After undergoing a name change, from Tiara Time to Jungle Red TV -- and always subtitled A Boy's Guide to Glamourology -- the free-form video-based program purposely flies beneath professional-grade standards of sound, lighting and technical cohesion, even by cable-access standards. Fowler's show, which airs at 11 p.m. Tuesdays on Channel 57, is like a reality-TV-type variety show produced by Gregg Araki or Andy Warhol. Its actual producer is no less colorful than either of those artists.
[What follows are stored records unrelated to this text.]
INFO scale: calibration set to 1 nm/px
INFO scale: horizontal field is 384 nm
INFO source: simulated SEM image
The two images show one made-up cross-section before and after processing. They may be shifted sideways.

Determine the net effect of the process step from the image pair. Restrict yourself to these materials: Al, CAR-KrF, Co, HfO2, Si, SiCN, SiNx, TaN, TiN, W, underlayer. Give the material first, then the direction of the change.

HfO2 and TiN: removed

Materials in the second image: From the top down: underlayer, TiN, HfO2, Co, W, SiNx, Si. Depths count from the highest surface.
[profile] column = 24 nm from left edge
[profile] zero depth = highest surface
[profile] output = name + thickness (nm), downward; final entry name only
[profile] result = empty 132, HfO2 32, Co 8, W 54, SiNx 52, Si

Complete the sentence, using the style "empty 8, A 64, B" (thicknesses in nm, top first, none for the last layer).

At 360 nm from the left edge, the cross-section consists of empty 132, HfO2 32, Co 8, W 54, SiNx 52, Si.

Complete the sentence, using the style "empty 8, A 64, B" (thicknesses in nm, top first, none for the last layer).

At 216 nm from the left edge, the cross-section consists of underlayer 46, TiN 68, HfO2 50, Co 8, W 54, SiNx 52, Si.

Born in Boulder and now 34 ("You know, in the gay world, that's like 78," he jokes), Fowler is black, openly weird and openly queer in an increasingly homogeneous same-sex scene. "[There's] a lot of age discrimination. Either you're too young or too old, or you're mature or immature for your age. That's one thing I don't like about the gay community. And it's one of the reasons I started the show."

Fowler started brainstorming his program after spotting an advertisement at the Denver Public Library in 1997. "I saw this placard for DCTV [Denver Community Television]. It said 'Be Your Own Video Producer' and 'Have Your Own TV Show.' It was free; it was volunteer. And I just said, 'Oh, I can do that.'"

DCTV -- divided between Channels 57 and 58 -- holds year-round classes on every aspect of video production. The free buffet-style access to equipment, cameras and airtime seemed like a perfect venue for Fowler, who had experience in staging and television production, as well as a flair for drama-queen-style spectacle. During his DCTV training, Fowler met Bob White, a retired lawyer who signed on as editor for Tiara Time, the loosey-goosey, still-baking concept Fowler hatched in the Community Television studios.

When the half-hour, multi-segment show debuted in the spring of 1997, it quickly became one of DCTV's most popular programs, either because of or in spite of its motto: A lo-fi on-screen graphic described it as "A show for Afro-Jewish-American-Gay-Socialists and their friends." Nielsen-like data isn't available for local access shows, but Fowler says that Tiara Time amassed an audience of curious gay men and women in Denver who learned about the show through word of mouth, as well as folks who stopped surfing when they discovered the strange program in progress. Compared with much of the homegrown material jamming the community airwaves during most hours -- from televised local government meetings to elaborate jazzercise productions -- Fowler's program made for femme-centric, often funny viewing. And while entertainment remains Fowler's primary goal for the show, he is also motivated by a desire to create alternatives to the standard, must-see mainstream TV.

"I was sick and tired of being sick and tired about the lack of gays in the media," Fowler says, "so I pulled up my sock straps and got on with it. The show reminds people that gays come in many colors, sizes, faiths and styles. Just like oranges are not the only fruit, Will & Grace is not the only TV show for the gay community."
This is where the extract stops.